NEW DELHI — Indian Prime Minister Narendra Modi met with leaders of his Hindu nationalist Bharatiya Janata Party on Friday after his thunderous victory in national elections.
Modi met with his outgoing Cabinet as part of a series of post-election formalities before he can be sworn in as India’s new prime minister.
The Election Commission announced that the BJP won 303 out of 525 seats in the Lok Sabha, the lower house of Parliament, after the official vote count finished Friday. That is well beyond the simple majority a party in India needs to form a government. The BJP’s top rival, the Indian National Congress led by Rahul Gandhi, won 52 seats, and the All India Trinamool Congress led by West Bengal chief minister Mamata Banerjee won 22.
Gandhi, whose great-grandfather, grandmother and father were all prime ministers, personally conceded his seat, long a Congress party bastion, to his BJP rival, India’s textiles minister, marking the end of an era for modern India’s most powerful political dynasty.

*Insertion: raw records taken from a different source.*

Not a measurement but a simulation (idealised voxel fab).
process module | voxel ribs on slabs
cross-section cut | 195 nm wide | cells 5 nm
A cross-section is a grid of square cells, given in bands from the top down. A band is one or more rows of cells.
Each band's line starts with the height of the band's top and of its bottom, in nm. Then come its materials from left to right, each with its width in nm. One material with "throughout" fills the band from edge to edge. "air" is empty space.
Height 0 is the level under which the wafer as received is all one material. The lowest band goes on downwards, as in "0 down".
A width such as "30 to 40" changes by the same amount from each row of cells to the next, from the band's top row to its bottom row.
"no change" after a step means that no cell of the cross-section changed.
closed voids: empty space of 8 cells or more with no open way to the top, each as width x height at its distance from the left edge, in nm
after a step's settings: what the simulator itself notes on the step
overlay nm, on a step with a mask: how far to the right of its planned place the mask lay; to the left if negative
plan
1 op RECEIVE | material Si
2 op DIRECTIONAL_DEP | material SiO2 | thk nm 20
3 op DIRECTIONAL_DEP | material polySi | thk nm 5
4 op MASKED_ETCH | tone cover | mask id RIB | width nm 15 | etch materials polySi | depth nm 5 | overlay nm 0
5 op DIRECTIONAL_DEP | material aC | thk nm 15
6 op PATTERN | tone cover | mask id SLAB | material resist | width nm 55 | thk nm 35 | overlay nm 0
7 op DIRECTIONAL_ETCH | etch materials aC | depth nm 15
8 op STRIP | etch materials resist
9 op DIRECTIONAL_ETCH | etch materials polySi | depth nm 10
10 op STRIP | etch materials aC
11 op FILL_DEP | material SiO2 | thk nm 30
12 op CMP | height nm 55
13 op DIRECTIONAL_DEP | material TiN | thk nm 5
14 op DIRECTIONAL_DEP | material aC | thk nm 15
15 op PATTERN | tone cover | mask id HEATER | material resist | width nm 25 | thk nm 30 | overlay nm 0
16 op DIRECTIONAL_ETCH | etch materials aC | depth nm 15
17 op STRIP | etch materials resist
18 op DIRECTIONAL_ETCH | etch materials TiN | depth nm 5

Vote counting of the estimated 600 million ballots cast over six weeks of staggered polling — the world’s largest democratic exercise — began early Thursday.
The victory in India was widely seen as a referendum on Modi’s Hindu-first politics that some observers say have bred intolerance toward Muslims and other religious minorities, as well as his muscular stance on neighbouring Pakistan, with whom India nearly went to war earlier this year.
Analysts said voters will expect the new Modi government to quickly return to the business of economic reform, which the BJP effectively sidelined as a campaign issue after responding to a February terrorist attack in Indian-controlled Kashmir with an airstrike in Pakistan that stoked nationalist sentiments.
“Building up your national security credentials, as the only person who can stand up to India’s ‘enemies’ can only take you so far. The real question is can Modi deliver on his economic commitments, for example creating the high number of jobs needed? This is essential to address India’s growing wealth inequalities,” said Champa Patel, head of the Asia Pacific program at London-based Chatham House.